# LaTeXpOsEd: Analyzation Stage

This last step is where all the data that comes from the data mining is analyzed. It involves not just this script, but a manual inspection of the findings.

Before running this script:

- Complete: [3_mine_pattern-matching.ipynb](3_mine_pattern-matching.ipynb)
- Complete: [3_mine_entity-extraction.ipynb](3_mine_entity-extraction.ipynb)
- Complete: [3_mine_logical-filtering.ipynb](3_mine_logical-filtering.ipynb)

In [None]:
import json
import os
import re
from collections import Counter
import hashlib

from tqdm import tqdm
import matplotlib.pyplot as plt

In [None]:
PAPERS_FOLDER = 'data/final'
CHARTS_FOLDER = 'data/charts'
COMMENTS_JSONL = 'data/paper_comments.jsonl'

## Comment statstics

In [None]:
# Most common file types
file_types = Counter()
for filename in tqdm(os.listdir(PAPERS_FOLDER)):
    if filename.endswith('.json'):
        with open(os.path.join(PAPERS_FOLDER, filename), 'r') as f:
            paper = json.load(f)
            if not paper:
                continue
            for file in paper:
                ext = os.path.splitext(file)[0].lower()
                file_types[ext] += 1
                
file_types.most_common()

In [None]:
# Comments statistics
papers_with_source = 0
papers_with_no_comments = 0
papers_with_short_comments = 0

with open(COMMENTS_JSONL, 'r') as f:
    for line in f:
        comment = json.loads(line)
        papers_with_source += 1
        if not comment['comments']:
            papers_with_no_comments += 1
        elif len(comment['comments']) < 100:
            papers_with_short_comments += 1

papers_with_source, papers_with_no_comments, papers_with_short_comments

In [None]:
x = [
    100_000 - 92_303,
    92_303 - 86164,
    4586,
    86164 - 4586
]
y = [
    'No Archive',
    'No LaTeX',
    'No Comments',
    'Remaining'
]

In [None]:
colors = [
    plt.cm.tab20.colors[6], # red
    plt.cm.tab20.colors[2], # orange
    plt.cm.tab20.colors[3], # light orange
    plt.cm.tab20.colors[4], # green
]

fig, ax = plt.subplots(figsize=(5, 3))
wedges, texts, autotexts = ax.pie(
    x,
    labels=None,  # moved labels to legend
    colors=colors,
    autopct=lambda pct: f"{pct:.1f}%" if pct >= 3 else "",
    startangle=90,
    counterclock=False,
    pctdistance=0.8,
    textprops={"color": "#eee", "fontsize": 10}
)

# Draw center circle to make it a ring
centre_circle = plt.Circle((0, 0), 0.45, fc="white")
fig.gca().add_artist(centre_circle)

# Legend on the right
ax.legend(wedges, y, loc="center left", bbox_to_anchor=(1.0, 0.5), frameon=False)

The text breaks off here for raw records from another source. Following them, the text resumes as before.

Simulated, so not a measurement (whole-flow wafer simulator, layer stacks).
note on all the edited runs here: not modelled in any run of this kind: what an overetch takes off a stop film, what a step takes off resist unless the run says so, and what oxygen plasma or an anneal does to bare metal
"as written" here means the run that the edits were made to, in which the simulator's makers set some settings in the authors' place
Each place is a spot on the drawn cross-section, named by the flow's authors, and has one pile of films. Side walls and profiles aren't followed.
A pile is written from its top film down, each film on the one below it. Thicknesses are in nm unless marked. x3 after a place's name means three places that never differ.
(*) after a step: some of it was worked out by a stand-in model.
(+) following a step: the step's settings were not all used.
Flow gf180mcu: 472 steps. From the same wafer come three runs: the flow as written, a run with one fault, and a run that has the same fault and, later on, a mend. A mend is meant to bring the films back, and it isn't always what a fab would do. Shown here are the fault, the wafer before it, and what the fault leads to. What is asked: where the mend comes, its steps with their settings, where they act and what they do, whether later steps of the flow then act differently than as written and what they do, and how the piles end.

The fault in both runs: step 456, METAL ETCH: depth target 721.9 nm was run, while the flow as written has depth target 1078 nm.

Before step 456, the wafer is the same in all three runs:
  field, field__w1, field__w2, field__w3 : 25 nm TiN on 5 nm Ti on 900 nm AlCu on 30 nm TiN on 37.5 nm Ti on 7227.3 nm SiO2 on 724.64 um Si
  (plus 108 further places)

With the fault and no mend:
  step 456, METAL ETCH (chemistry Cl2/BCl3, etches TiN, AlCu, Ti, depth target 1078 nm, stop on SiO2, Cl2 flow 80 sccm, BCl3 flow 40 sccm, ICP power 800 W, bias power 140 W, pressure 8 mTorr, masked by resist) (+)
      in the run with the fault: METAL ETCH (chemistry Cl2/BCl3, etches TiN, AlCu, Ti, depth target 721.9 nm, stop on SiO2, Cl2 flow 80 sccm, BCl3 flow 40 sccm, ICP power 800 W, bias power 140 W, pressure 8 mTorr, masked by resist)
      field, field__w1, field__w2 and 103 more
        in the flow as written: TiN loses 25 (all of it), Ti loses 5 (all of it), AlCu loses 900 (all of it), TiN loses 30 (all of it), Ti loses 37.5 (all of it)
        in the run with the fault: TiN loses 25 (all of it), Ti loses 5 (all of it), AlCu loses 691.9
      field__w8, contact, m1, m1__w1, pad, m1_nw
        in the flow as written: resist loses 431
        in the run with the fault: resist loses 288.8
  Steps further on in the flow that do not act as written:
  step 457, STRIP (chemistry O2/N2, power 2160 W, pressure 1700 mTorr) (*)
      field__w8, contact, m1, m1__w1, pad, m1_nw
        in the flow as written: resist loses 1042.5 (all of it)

# Equal aspect ratio ensures that pie is drawn as a circle
ax.axis('equal')

plt.tight_layout()
plt.savefig(f'{CHARTS_FOLDER}/comment_cleanup.pdf', bbox_inches='tight')
plt.show()

## Top domains

In [None]:
# Data
domains = [
    "github.com", "doi.org", "arxiv.org", "q.uiver.app", "stackexchange.com",
    "fink-portal.org", "huggingface.co", "4open.science", "orcid.org", "docs.google.com"
]
percentages = [12.7, 9.1, 8.7, 8.1, 4.0, 3.8, 3.1, 1.9, 1.1, 1.1]

# Sort by percentage
sorted_data = sorted(zip(percentages, domains), reverse=True)
percentages_sorted, domains_sorted = zip(*sorted_data)

# Offset for visibility
offset = 5.0
scaled_values = [p + offset for p in percentages_sorted]

# Create figure
fig, ax = plt.subplots(figsize=(10, 8))

# Gradient colors
colors = [plt.cm.Blues(0.95 - 0.6*(i/len(domains_sorted))) for i in range(len(domains_sorted))]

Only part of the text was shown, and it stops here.